The active ingredient of the antacid is CaCO3 and so Sally chose titration with HCl as a method for analysis. What is the mass (in g) of the CaCO3 in the sample of antacid, if it is titrated by 21.2 mL of HCl solution with concentration of 0.1048 mol/L to reach the endpoint?
moles acid used = M x L.
Moles CaCO3 is 1/2 that because
CaCO3 + 2HCl ==> CaCl2 + H2O + CO2
moles CaCO3 = grams/molar mass.
You have moles and molar mass. Solve for grams.
To find the mass of CaCO3 in the sample of antacid, we'll use the concept of stoichiometry.

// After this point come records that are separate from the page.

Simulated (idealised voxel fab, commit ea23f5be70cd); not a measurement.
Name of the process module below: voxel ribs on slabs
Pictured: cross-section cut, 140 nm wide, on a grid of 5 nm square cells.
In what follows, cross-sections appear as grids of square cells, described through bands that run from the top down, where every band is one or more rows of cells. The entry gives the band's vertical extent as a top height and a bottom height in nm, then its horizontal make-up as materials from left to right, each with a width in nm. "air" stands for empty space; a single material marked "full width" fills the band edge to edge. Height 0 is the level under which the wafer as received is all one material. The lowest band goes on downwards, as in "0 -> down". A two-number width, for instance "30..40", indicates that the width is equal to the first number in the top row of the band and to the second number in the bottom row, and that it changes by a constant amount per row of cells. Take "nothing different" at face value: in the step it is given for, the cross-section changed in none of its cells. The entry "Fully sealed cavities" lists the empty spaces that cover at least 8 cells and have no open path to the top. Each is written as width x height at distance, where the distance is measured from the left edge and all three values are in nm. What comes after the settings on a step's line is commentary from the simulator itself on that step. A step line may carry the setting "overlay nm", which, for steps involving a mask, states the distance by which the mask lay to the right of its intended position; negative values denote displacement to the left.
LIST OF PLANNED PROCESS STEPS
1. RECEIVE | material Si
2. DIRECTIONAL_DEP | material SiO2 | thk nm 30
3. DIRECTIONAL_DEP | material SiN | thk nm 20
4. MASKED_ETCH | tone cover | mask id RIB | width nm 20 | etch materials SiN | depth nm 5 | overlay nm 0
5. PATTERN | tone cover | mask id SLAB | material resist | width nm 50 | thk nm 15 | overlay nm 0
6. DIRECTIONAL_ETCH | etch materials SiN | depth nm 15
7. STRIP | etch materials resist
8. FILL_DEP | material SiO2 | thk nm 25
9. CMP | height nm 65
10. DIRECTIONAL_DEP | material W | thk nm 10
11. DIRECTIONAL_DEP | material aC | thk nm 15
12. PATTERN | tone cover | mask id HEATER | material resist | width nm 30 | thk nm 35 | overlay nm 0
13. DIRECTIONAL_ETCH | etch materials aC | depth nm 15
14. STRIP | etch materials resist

First, we need to find the number of moles of HCl used in the titration. To do this, we'll use the formula:
moles = concentration (mol/L) x volume (L)
Given that the concentration of HCl is 0.1048 mol/L and the volume used is 21.2 mL (or 0.0212 L), we can calculate the moles of HCl used:
moles HCl = 0.1048 mol/L x 0.0212 L = 0.002215 moles
Since the balanced chemical equation for the reaction between CaCO3 and HCl is:
CaCO3 + 2HCl -> CaCl2 + CO2 + H2O
We can see that 1 mole of CaCO3 reacts with 2 moles of HCl. Therefore, the number of moles of CaCO3 can be calculated using the mole ratio:
moles CaCO3 = (1/2) x moles HCl = (1/2) x 0.002215 moles = 0.001108 moles
Now, to find the mass of CaCO3, we'll use its molar mass. The molar mass of CaCO3 can be calculated by adding the atomic masses of calcium (Ca), carbon (C), and three oxygen (O) atoms:
Molar mass of CaCO3 = (atomic mass of Ca) + (atomic mass of C) + (3 x atomic mass of O)
= 40.08 g/mol + 12.01 g/mol + (3 x 16.00 g/mol)
= 40.08 g/mol + 12.01 g/mol + 48.00 g/mol
= 100.09 g/mol
Finally, we can calculate the mass of CaCO3 by multiplying the number of moles by the molar mass:
mass CaCO3 = moles CaCO3 x molar mass CaCO3
= 0.001108 moles x 100.09 g/mol
≈ 0.1101 g
Therefore, the mass of CaCO3 in the sample of antacid is approximately 0.1101 grams.